The Song of the Wandering Aramean

The Dawn of Midnight/21 - Truth of life and salvation meet on the way

by Luigino Bruni

published in Avvenire on 10/09/2017

170910 Geremia 21 2 rid“Even if you don’t read it, you are in the Bible .“

E. Canetti, Il cuore segreto dell'orologio (The Secret Heart of the Clock)

When a community is experiencing a deep, long and uncertain crisis, what is really at stake is the past-future link. Because if it is true that the only good future is the one that turns the past into a blessing, redeems it and frees it from the trap of nostalgia, it is equally true that without a good history of yesterday there are no new words today to talk about a good and credible tomorrow. Individual and collective crises are famines of the future and famines of the past, because it is the friendship between the past and the future that makes the present beautiful and fruitful in every stage of life. Even when the sunset is approaching, and the shadow of the past becomes very long, memories feed us and accompany us at all times. The past alone is not enough for the present, no matter how great and wonderful it was. We should wait for a new word, to see the face of a daughter again who will come today, too. We should hope to see, in the end, the face of God that we cherished in our heart’s desire for a whole life. In order to live the time of crisis well, it is therefore essential to have an exciting future that blossoms from a reconciled present with a past lived as a gift and promise, beyond wounds, disappointments and failures. It is in the right reciprocity between roots and gems, between bereshit and eskaton that you really find the opportunity to continue generating life and future in the now.

“The word that came to Jeremiah from the Lord, after King Zedekiah had made a covenant with all the people in Jerusalem to make a proclamation of liberty to them, that everyone should set free his Hebrew slaves, male and female, so that no one should enslave a Jew, his brother” (Jeremiah 34:8-9). Chapter 34 of the Book of Jeremiah contains the account of an actual event that happened in Jerusalem during the Babylonian siege. Jeremiah receives a message that touches the heart of the social and political life of his people, because it concerns the salvation and liberation of men and women who were in the state of slavery. At that time, a Jew could become a slave to another Jew essentially because of debts. They were the so-called debt slaves. The Law received by Moses on Sinai (Exodus 21) said that economic slavery could not last more than six years (in the Code of Hammurabi, the maximum is three years: § 117).

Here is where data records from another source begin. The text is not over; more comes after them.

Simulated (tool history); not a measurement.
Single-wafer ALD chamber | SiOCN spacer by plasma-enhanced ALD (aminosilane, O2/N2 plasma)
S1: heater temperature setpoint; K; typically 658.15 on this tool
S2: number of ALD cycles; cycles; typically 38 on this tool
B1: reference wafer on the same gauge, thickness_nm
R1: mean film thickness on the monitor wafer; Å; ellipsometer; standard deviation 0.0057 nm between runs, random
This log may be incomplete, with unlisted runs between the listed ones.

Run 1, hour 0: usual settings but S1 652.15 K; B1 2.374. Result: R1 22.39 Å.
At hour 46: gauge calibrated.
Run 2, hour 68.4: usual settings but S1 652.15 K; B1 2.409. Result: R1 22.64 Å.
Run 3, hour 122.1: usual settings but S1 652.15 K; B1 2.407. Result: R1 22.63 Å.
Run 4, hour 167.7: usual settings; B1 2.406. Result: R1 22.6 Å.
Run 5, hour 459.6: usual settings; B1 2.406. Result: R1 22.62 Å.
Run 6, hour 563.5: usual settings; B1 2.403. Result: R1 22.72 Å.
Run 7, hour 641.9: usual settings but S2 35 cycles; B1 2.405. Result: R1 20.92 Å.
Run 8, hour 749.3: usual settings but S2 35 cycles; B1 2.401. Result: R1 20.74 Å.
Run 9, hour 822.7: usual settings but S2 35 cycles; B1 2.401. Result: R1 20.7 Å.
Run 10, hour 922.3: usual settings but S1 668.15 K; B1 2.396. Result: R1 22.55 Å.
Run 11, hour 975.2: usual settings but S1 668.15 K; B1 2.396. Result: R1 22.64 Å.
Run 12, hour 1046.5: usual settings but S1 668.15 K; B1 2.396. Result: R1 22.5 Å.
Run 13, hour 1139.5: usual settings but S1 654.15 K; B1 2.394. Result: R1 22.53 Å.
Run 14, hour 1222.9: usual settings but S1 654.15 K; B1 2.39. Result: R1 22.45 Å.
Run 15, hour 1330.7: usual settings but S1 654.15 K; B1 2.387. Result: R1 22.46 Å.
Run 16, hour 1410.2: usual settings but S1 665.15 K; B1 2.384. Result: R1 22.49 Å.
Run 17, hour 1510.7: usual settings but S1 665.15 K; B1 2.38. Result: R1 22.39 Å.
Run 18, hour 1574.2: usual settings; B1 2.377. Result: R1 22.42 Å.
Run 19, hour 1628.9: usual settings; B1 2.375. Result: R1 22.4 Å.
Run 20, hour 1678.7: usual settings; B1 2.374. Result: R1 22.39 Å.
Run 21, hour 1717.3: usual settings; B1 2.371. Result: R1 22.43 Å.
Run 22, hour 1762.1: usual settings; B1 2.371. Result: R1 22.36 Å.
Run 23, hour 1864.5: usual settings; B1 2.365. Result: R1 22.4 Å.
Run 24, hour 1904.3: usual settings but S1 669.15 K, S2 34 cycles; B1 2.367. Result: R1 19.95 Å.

In antiquity, unsettled debts were a very serious thing, but even more serious and alive was the collective and religious conscience that slavery could not last forever, that an economic failure should not become a condemnation for life, that the economy was not the last word - an awareness that we have lost over time. The liberation of slaves was therefore one of the great precepts linked to the institution of the shabbat: in the seventh year the slaves had to be made free again. Therefore, in Israel the liberation of the slaves was a sign and a memorial of the great liberation from slavery in Egypt, always present and very much alive in the collective conscience of the people. That first liberation from slavery was supposed to teach Israel that God is a liberator, that he does not want slave people but free people, that YHWH is the God of freedom. However, as also Jeremiah reminds them: “But your fathers did not listen to me or incline their ears to me” (34:14). That is, despite the Torah, the slaves were not freed, and many Jews found themselves in a prolonged state of slavery and enslavement, private property of other Jews, used as instruments and things to satisfy the needs of others. This episode, therefore, stems from a condition characterised by the generalized desecration of the Covenant and the Law, which makes a precept that should have been part of the ordinary life of the people stand out.

From the story we learn that the people of Israel first obey and slaves are actually freed. But shortly after that there is a real twist in the story, one of those which the Book of Jeremiah is getting us become used to (but we don't have to get used to them). Those who liberated their slaves “afterward (...) turned around and took back the male and female slaves they had set free, and brought them into subjection as slaves” (34:11). We are faced with an upside down type of repentance, a perverted conversion that cancels the earlier good conversion. The people who had finally listened to the prophet change their mind and restore the original, unequal condition. We do not know the reasons for this reconsideration - perhaps the loosening of the siege of Nebuchadnezzar that produced a new wave of nationalistic and anti-Jeremiah ideology. What we know is that that pact of liberation had not been internalized by the people, it had remained on the surface; and so a crisis or a dimming of fear was enough to violate that promise, the Covenant and the word of Jeremiah. That good and fair collective resolution did not have enough strength to last.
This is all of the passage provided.